Now that I have a film category (should have placed it long ago), here goes.
My daughter, K, and her friend, C, and I finally had the change to watch the “longer” version of P. Jackson’s LOTR last night. Took a while. But we left the final film wondering at some of the extended version inserts. Faramir and Eowyn have their time, but the nod came off a little strange. After all her looks and urgings for Aragorn, she and Faramir exchange glances and poof “sense of balance,” or, rather, love over some amount of time, judging by the change in light scene to scene. The event transition in the film seemed more than a day. Cut then to Pippin finding Merry in the gloom of battle. The experience of these two events had a disjointed feel, however. I couldn’t tell if this signaled flashback, parallel time, or progressive sequence. The danger of all this has to do with relieving tension. We’re supposed to feel glad in the balance between relationships: Aragorn gets his and Eowyn gets hers. Eowyn loses then gains something. Of all the three films, I felt that the Return of the King was the most dangerous to complete because it is, after all, the resolving film. Still liked it very much.

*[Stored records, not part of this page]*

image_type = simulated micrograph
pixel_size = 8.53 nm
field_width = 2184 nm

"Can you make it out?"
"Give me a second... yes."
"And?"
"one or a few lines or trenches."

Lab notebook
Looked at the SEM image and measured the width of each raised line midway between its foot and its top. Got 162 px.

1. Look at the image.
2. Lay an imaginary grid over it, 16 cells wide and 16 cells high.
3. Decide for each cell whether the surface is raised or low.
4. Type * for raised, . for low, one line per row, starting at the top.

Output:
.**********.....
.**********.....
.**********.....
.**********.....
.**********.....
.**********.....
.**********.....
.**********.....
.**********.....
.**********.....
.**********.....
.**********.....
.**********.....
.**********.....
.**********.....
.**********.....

Return of the King was indeed very tough in the transition and time departments. The book actually ends like it begins: 60+ pages of Hobbit-tale. But the ROTK Hobbit stuff was much more annoying, and in my opinion should have been published as a seperate novella.
Well, not surprisingly, I found the endings of ROTK just as annoying. I say endings because by my count, ROTK “ended” at least three different times. It should have ended at Aragorn’s coronation. I know that would have left Frodo’s parting out of it, but at that point everything felt so anti-climactic.
Of all the movies, ROTK felt rushed as the end got nearer.. even at 3.5 hours. I’m not really going to fault Jackson because the way Tolkien wrote the trilogy made it very tricky to translate to film.
Film is a medium that requires constant peaks and valleys. But the books have a lot of plateaus. And where you can put a book down and come back, movies don’t really work that way. All in all, I throughly enjoyed the LOTR films, and of all the movies, ROTK definately benefitted the most from the extended edition.
Josh,
I thought that Jackson’s changes in the telling of ROTK were very ambitious. Imagine that in the novel you don’t know whether Frodo is captured. In the movie you know he’s escaped the orcs, thus the face-off at the gate has very little emotional power. Tradeoffs, tradeoffs. The return of the hobbits to Hobbiton, in my mind, was the true resolution to the tale of the 4 in the novel. They return and F,S,P, and M’s changes are used to save their sweatest territory. They “become” at the end–it’s the culminating test. But you’re right, there are many potential endings here, depending on whose story you concentrate on, just one part of Tolkien’s genius.
I find that LOTR is a sad tale all the way around, much as is the tale of Arthur. All the cool people leave “us” to fend for ourselves.
I definately think that there are two versions of LOTR:
Tolkien’s version, which focuses on the Hobbits
and Jackson’s version, which focuses on Middle-earth.
I almost get the sense that Tolkien wrote “Middle-earth’s story” as an aside to Frodo and Sam’s because it “had to be told”. It’s as if he doesn’t want the world of men mucking up the journeys of the two brave Hobbits, so he seperates the two stories. This isn’t a surprising revelation if you know Tolkien’s background and how he felt towards the Age of Industry.
I am happy for both, because both tell the same story from different perspectives. Ut would have been a very tough choice, but Jackson should have remained consistent with his interpretation of the movies and ended ROTK with the story of Middle-earth in focus.
Your ending sentence is right on with how I felt at the end.